We want the theorycrafting we encounter to be correct, but is that all we should want? This post explores another virtue of good theorycrafting, trustworthiness.
It is hard to put faith in a result, no matter how precise or appealing, if we have no idea how a person arrived at it. We want theorycrafters to describe their methods so that we can have some confidence that their results are reasonably-obtained rather than the product of chance or mistake. Real-world scientists have the same expectation in their fields and, quite understandably, have put a lot of time into articulating what things make a result trustworthy. They use the following terms:
Valid
This is a rather expansive concept for a five-letter word. Broadly speaking, the concern of validity deals with how well a test has been constructed. It can be broken down into internal validity, which regards whether the proposed cause is really leading to the proposed effect, and external validity, which regards whether or not the test is representative of the phenomenon in question. There are also the ideas of construct validity and content validity, which relate to whether the test is measuring what the tester thinks it is measuring.

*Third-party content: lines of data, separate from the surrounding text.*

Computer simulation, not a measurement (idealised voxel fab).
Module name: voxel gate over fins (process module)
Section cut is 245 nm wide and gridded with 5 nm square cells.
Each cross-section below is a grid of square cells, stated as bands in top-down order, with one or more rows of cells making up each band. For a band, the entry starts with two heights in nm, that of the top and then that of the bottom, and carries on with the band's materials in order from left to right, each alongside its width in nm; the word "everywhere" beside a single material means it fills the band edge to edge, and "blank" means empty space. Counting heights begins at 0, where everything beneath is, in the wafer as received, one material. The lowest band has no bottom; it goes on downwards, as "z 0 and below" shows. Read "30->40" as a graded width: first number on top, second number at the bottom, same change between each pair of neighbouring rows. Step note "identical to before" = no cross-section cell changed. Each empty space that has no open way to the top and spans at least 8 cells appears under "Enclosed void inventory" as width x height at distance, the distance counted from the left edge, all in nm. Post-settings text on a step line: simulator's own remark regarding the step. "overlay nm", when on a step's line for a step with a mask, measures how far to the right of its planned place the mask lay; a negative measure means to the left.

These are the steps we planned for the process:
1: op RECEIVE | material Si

What the concern of validity sums to, then, is the desire to have a test be in all ways a good and reasonable test of the phenomenon in question. If a test fails on just one dimension of validity it can ruin the whole thing. For example, even if you otherwise perform the absolute best target dummy testing possible but fail on construct validity by comparing a Careful Aim build with a non-CA build, the whole thing may have to be thrown out. (Careful Aim is problematic for most testing on target dummies because, owing to the dummies always being over 90% health, it skews results in favor of the CA build.)
Because validity is such a huge concern, good theorycrafting should include a long enough description of the methods and math used such that the reader is assured that test is appropriate and properly executed. This can require a long description for some tests, but these days we have some significant shortcuts at our disposal. For example, linking to a femaledwarf profile can remove the need for a lot of the descriptions of settings. Bloggers and forum regulars also have the advantage that they can link to previous posts explaining their methods if they are repeating an old test for a new tier.
Reliable
We want a result to persist through repeated testing. Put another way, we want a result to be generally true rather than only true of one run of the test where some fluke or trick of RNG made an outlier result. This is why good theorycrafting often involves many iterations on a simulator (such as with SimulationCraft) or extended periods of time on a target dummy; the goal is to get any spikes or troughs in results to average out over lengthy testing. Thirty seconds on a target dummy is no way to test something considering how much your results may vary away from the “true” average due to crits and procs.
Replicable
This is the idea that another tester should be able to reproduce your results. Replicating an experiment allows scientists confidence that a result was not the product of a particular tester’s idiosyncracies and is instead valid in a general sense. Replication recently allowed scientists to confirm that neutrinos can travel faster than light, but a lack of replicability was also the downfall of a famous result in the search for cold fusion.
Replication additionally allows for conversation and advancement within a scientific or theorycrafting community. A test being replicable allows testers to repeat and build off each other’s work, achieving better results than a single person working alone would be able to attain.
Together, these virtues of good testing combine toward this conclusion: good theorycrafting involves explaining your work well enough that other people can have faith in it as being generally true of the phenomenon in question and can replicate the test if they want to.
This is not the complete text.